My beloved, I want to tell you that I have never in my life felt such hunger as I have to-day. I can’t stand it. Make ready what I ought to eat and save my life. Why delay? Go quickly, prepare at once something for me to eat.

The servitors then shall go and bear food to the king and shall say:

We have prepared the food as thou didst command and here it is. Now if thou dost wish, thou mayst grow fat in extinguishing thy hunger.

Then water is brought, and the king washes his hands and begins to eat and says:

I was hungry, now I am thirsty. Bring me wine, and no delay about it, my servant, son of Getro.

The boy, hearing this, shall sigh deeply, saying to himself:

Alas! Alas, poor me! I should like to die, for as long as I live, I shall never be free.

The king, addressing the boy:

Why dost thou sigh so? What ails thee? What dost thou want?

The boy:

I was thinking of my misery, of my father and my native land. I began to sigh, and said to myself, “It is a year to-day since I entered this country, and was made a miserable slave, subject to royal power.”

The king:

Poor wretch, why dost thou think about it? What good does thy grieving do? None can take thee from me as long as I do not care to lose thee.

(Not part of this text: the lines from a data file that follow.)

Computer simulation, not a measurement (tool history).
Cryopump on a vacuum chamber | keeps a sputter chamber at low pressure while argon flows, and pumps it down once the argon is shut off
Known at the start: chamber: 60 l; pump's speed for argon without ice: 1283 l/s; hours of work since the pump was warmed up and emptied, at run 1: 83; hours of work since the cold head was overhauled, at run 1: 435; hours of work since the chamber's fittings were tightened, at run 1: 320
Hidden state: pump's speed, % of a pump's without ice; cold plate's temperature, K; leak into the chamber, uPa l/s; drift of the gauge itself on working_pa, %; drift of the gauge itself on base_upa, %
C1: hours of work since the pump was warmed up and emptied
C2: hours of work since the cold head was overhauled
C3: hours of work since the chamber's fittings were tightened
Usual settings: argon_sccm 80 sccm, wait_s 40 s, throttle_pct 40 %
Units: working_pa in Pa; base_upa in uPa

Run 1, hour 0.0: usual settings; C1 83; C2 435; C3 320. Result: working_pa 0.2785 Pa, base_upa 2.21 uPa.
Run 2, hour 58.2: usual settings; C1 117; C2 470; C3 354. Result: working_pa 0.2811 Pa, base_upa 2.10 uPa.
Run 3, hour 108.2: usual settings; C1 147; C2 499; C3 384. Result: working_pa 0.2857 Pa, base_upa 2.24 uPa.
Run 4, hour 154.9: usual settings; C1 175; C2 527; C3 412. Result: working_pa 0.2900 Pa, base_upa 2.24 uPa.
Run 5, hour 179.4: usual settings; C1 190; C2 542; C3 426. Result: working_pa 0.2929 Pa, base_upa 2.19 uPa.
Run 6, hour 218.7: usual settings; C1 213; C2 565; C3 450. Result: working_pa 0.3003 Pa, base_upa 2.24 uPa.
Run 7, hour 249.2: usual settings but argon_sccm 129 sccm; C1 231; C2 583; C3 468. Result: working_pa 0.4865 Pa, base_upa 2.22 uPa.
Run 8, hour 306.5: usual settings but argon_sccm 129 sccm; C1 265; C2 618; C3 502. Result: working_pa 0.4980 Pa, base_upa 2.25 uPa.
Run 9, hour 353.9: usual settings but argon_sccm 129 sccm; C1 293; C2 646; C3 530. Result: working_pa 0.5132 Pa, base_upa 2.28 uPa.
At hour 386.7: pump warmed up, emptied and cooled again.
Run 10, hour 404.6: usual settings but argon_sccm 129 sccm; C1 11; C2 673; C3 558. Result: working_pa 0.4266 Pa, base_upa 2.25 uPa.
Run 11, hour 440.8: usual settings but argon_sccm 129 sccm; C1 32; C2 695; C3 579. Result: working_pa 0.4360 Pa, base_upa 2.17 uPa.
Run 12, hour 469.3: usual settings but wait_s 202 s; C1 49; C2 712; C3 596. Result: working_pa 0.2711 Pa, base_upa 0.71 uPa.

“In the meantime,” the directions tell us, “some one in the likeness of Nicholas shall take up the boy holding in his hand the cup with fresh wine, and shall place him before his father’s city and, as not seen, shall depart. Then one of the citizens shall say to the boy”:

Boy, who art thou, and where goest thou? Who gave thee the cup with the fresh wine?

The boy:

I am here and am not going farther. I am the only son of Getro. Glory and praise to Nicholas whose grace brought me back here.

Then that citizen shall run to Getro and say:

Be glad, Getro. Weep no more. Outside stands thy son. Praise be to Nicholas whose grace restored him.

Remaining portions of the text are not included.